Edgar Arceneaux (b. 1972, Los Angeles) works in the fields of drawing, sculpture, installation, performance, and video; often exploring connections between historical events and present-day truths. Arceneaux has had solo exhibitions at such institutions as The Kitchen, Studio Museum Harlem, New York; the Vera List Center at MIT in Cambridge, Mass; Hammer Museum, Los Angeles; The Studio Museum in Harlem and Museum fur Gegenwartskunst in Basel, Switzerland; San Francisco Museum of Modern Art; San Francisco; Museum of Contemporary Art, Linz, Austria.

His work has also been presented at the Museum of Modern Art, New York; Astrup Fearnley Museum of Art, Oslo; San Diego Museum of Contemporary Art; Bronx Museum, New York; Museum of Contemporary Art, Los Angeles; Performa 15, New York; Whitney Museum, New York, and MIT List Visual Arts Center, Cambridge, Massachusetts, among other venues.

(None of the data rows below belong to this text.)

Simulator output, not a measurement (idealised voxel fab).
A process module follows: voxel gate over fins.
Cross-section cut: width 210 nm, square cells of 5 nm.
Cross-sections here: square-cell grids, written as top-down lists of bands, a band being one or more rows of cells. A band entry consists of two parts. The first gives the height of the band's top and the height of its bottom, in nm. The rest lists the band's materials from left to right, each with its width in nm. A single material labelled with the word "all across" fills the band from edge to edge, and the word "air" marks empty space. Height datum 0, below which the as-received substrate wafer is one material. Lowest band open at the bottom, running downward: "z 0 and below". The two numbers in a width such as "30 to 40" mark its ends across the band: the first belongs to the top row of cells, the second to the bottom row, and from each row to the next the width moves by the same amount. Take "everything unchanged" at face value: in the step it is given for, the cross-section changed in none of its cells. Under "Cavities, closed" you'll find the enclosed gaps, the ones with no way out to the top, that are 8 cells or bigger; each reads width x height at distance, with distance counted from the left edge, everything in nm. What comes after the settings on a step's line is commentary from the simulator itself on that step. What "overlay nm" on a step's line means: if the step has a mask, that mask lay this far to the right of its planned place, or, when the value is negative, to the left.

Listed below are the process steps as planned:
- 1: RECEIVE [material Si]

The artist’s work resides in such collections as the Whitney Museum, New York; Museum of Modern Art, New York; Hammer Museum, Los Angeles; Ludwig Museum, Cologne; Walker Art Center, Minneapolis; Orange County Museum of Art, and Los Angeles County Museum of Art. Arceneaux attended the California Institute of the Arts (MFA, 2001), Fachhochschule Aachen (2000), the Skowhegan School of Painting and Sculpture (1999), and Art Center College of Design (BFA, 1996). Arceneaux’s new play Boney Manilli will premiere in the US in 2022 at the Center for the Art of Performance at UCLA. Arceneaux received the prestigious Mike Kelley Foundation Award in 2019 and the COLA Individual Artist Fellowship in 2020. He serves on the Board of Directors at Creative Capital and is an Associate Professor of Art at the Roski School of Art and Design, USC.